Jure Pečar wrote:
> Hi all,
> 
> Now that solid state disks are getting affordable (Gigabyte iRam, for
> example), it makes sense to use them as external journal with full data
> journaling, so they cache all the small writes and dump them to disks
> in one single sequential write on every journal flush.

Where can I find the paper on why this makes sense?  Because offhand, it
doesn't, unless you're hoping that the majority of transactions can be
flushed on boot, rather than unrolled.

> I know how to configure that under ext3. Simply set up external journal
> and mount filesystem with data=journal and commit=600 or some such
> value. But I'm not so sure about reiserfs.

v3, I don't know, it's probably closer to the way ext3 works.  Closer,
not exactly, because ext3's on-disk format is ext2 + a journal file, so
it's going to be the easiest to move to another device.

I'm going to assume you aren't talking about v4, since this sounds like
a mission-critical production-style environment.  As I understand it, v4
has a completely different way of doing journaling.

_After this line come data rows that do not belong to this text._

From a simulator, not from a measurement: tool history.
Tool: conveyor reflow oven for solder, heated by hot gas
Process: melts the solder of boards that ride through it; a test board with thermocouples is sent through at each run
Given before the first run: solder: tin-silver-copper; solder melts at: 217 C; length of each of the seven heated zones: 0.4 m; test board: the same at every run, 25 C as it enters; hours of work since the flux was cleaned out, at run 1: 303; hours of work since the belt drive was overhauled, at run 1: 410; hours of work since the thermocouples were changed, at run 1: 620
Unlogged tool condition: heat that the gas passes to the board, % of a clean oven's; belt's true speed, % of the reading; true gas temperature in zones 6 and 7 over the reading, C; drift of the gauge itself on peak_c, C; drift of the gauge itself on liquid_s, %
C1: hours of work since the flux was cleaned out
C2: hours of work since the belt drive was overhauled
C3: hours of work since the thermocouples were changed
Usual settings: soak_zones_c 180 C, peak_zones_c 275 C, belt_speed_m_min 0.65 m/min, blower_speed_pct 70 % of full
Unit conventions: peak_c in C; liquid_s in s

I'm replying to you, not because I actually have an answer for you, but
because your case seems interesting, and I'm curious how Reiser4 handles it.

Currently, my v4 is built like this:  I have 2 gigs of RAM and about a
350 gig Reiser4 partition.  I have a custom patch that replaces the
sys_fsync system call with a stub, because fsync performance is worse in
Reiser4 than in anything else, and because fsync gets horrendously
abused by so many programs I use.  Flushing on my system is a privilege,
not a right, and abusing the fsync call means I've revoked that privilege.

So, basically, application says "Oh my GOD and all that is holy, this
piece of data MUST be written to disk now!"  The OS ignores it, and puts
it in the write buffer with everything else.  At this point, nothing
will touch the disk until I need RAM (even for more disk cache), or I
run a "sync" call myself (not an fsync call), or I unmount the FS (shut
the box down).

This makes performance much better, but it sucks for me when my
not-entirely-stable box (overclocked, has proprietary nVidia graphic
drivers) decides to crash.  Now, I have to say, Reiser4 has proven quite
durable, and I haven't actually had significant corruption.  I have,
however, lost the small amounts of data that never made it to disk.

Now, fsync is basically a kind of transaction, and in the future,
Reiser4 will be doing all kinds of transactions.  Could be an email
server, for instance.  The mail server wants to complete the transaction
of adding a new mail to someone's inbox, or at least to some local
spool, before it tells the other server that it successfully received
the message.  Now, obviously, we don't want every message immediately
forced onto the disk, because that would kill performance.  But if we
don't do that, if we let those transactions stay in RAM, then when the
mailserver loses power, it WILL lose messages.

Lose, as in permanently.  Now, imagine it's something even more
important, like a bank computer.  You can't just "roll back" someone's
mortgage payment, can you?

So, in order for performance not to suck, and to keep fragmentation
down, we want a bunch of transactions to be flushed to disk at once.
But in order to not lose data, we want every important transaction to
immediately be guaranteed not to be lost.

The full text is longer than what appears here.